This package defines the Fold, NonemptyFold, and EffectfulFold types and
provides an assortment of ways to construct, combine, and use them.
Every gambler knows that the secret to surviving
Is knowing what to throw away and knowing what to keep
You got to know when to hold 'em, know when to fold 'em
Know when to walk away, and know when to run
— The Gambler by Don Schlitz, popularized by Kenny Rogers
Intro to Fold
The foldl' function in the base package is used when we want a strictly
evaluated result from traversing a list.
foldl' :: Foldable t => (b -> a -> b) -> b -> t a -> b
For example, to sum a list of numbers:
λ> import qualified Data.List as List
λ> List.foldl' (+) 0 [1..100]
5050
What if we put the first two parameters to List.foldl' into a datatype?
data Fold a b = Fold
{ initial :: b
, step :: b -> a -> b }
Or, better yet, we can use a trick to turn the datatype into a Functor (which
will become important when we discuss the Applicative a bit later):
data Fold a b = forall x. Fold
{ initial :: x
, step :: x -> a -> x
, extract :: x -> b }
We can then express the concept of numeric summation as:
sum :: Num a => Fold a a
sum = Fold{ initial = 0, step = (+), extract = id }
This Fold can be used to sum lists and other Foldable collections, but it
can also be used to sum effectful streams. So even without any further
mechanism, just having this datatype gives us some useful expressive power.
There is no need for each streaming library to duplicate all the work of
defining its own copies of sum, product, all, any, and, or,
minimum, maximum, etc.; a library that provides some kind of Stream type
needs only define a function to apply a fold to a stream ...
foldStream :: Fold a b -> Stream m a -> m b
... and then users can make use of any library of folds that they may find or
concoct. gambler itself contains much of the functionality of the standard
Data.List module, but there are more things in heaven and earth than are
dreamt of in this package.
Intro to NonemptyFold
There are some kinds of folding that only work if the input it nonempty.
Suppose, for example, we want the greatest of all the items. If there are no
items, there is no greatest item. We express this sort of thing with a slight
modification to Fold:
data NonemptyFold a b = forall x. NonemptyFold
{ initial :: a -> x
, step :: x -> a -> x
, extract :: x -> b }
The only thing that's different is the type of the initial field has changed
from x to a -> x; it is now parameterized on the first item.

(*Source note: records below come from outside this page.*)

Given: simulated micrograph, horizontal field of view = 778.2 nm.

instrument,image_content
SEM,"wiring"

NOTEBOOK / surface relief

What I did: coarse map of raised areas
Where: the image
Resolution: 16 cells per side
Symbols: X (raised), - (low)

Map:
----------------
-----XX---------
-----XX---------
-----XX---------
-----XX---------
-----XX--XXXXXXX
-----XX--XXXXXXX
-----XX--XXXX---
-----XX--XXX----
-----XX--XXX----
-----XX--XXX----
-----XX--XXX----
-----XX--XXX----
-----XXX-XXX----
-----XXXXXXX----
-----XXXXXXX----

The notion of selecting greatest item can now be expressed as:
maximum = NonemptyFold{ initial = id, step = max, extract = id }
A NonemptyFold can be converted to a Fold using Fold.Pure.nonemptyFold.
The conversion changes the fold's return type from b to Maybe b to
accommodate the possibility of empty input.
Intro to EffectfulFold
There is a related function in base that does the same thing as foldl' but
in a monadic context:
foldM :: Foldable t => Monad m => (b -> a -> m b) -> b -> t a -> m b
This allows us to perform effects as we fold.
λ> import qualified Control.Monad as Monad
λ> Monad.foldM (\x a -> putStrLn ("* " <> show a) $> (x + a)) 0 [1..5]
* 1
* 2
* 3
* 4
* 5
15
The type we define corresponding to the arguments of Monad.foldM is:
data EffectfulFold m a b = forall x. EffectfulFold
{ initial :: m x
, step :: x -> a -> m x
, extract :: x -> m b }
A regular Fold can be converted to an EffectfulFold of any monad using
Fold.Effectful.fold.
The Applicative instances
The Fold and EffectfulFold applicatives are great for computing multiple folds
over a collection in one pass over the data. For example, suppose that you want
to compute both the sum and the length of a list. The following approach works,
but it uses space inefficiently:
import qualified Data.List as List
sumAndLength :: Num a => [a] -> (a, Natural)
sumAndLength xs = (List.sum xs, List.genericLength xs)
The problem is this goes over the list in two passes. If you demand the result
of sum, the Haskell runtime will materialize the entire list. However, the
runtime cannot garbage collect the list because the list is still required for
the call to length. The space requirement of sumAndLength is therefore
linear with respect to the size of the list. We can do much better.
With gambler, we can instead write:
import qualified Fold
sumAndLength :: Num a => [a] -> (a, Natural)
sumAndLength = Fold.runFold $ (,) <$> Fold.sum <*> Fold.length
This achieves the same result using constant space.
Quick start
To get quickly playing around with gambler, launch GHCi using cabal:
cabal repl --build-depends gambler
The example from the previous section can be run as follows:
λ> import qualified Fold
λ> Fold.runFold ((,) <$> Fold.sum <*> Fold.length) [1..1000000]
(500000500000,1000000)
This gambler package is mostly a copy of foldl, with some features removed
to minimize its dependency set. What remains in gambler is essentially the
same as what can be found in foldl version 1.4.13, subject only to
reorganization, renaming, and minor modifications.
Future plans
Once the Foldable1 class has been added to base, the type of
Fold.Nonempty.run may be generalized to accommodate it.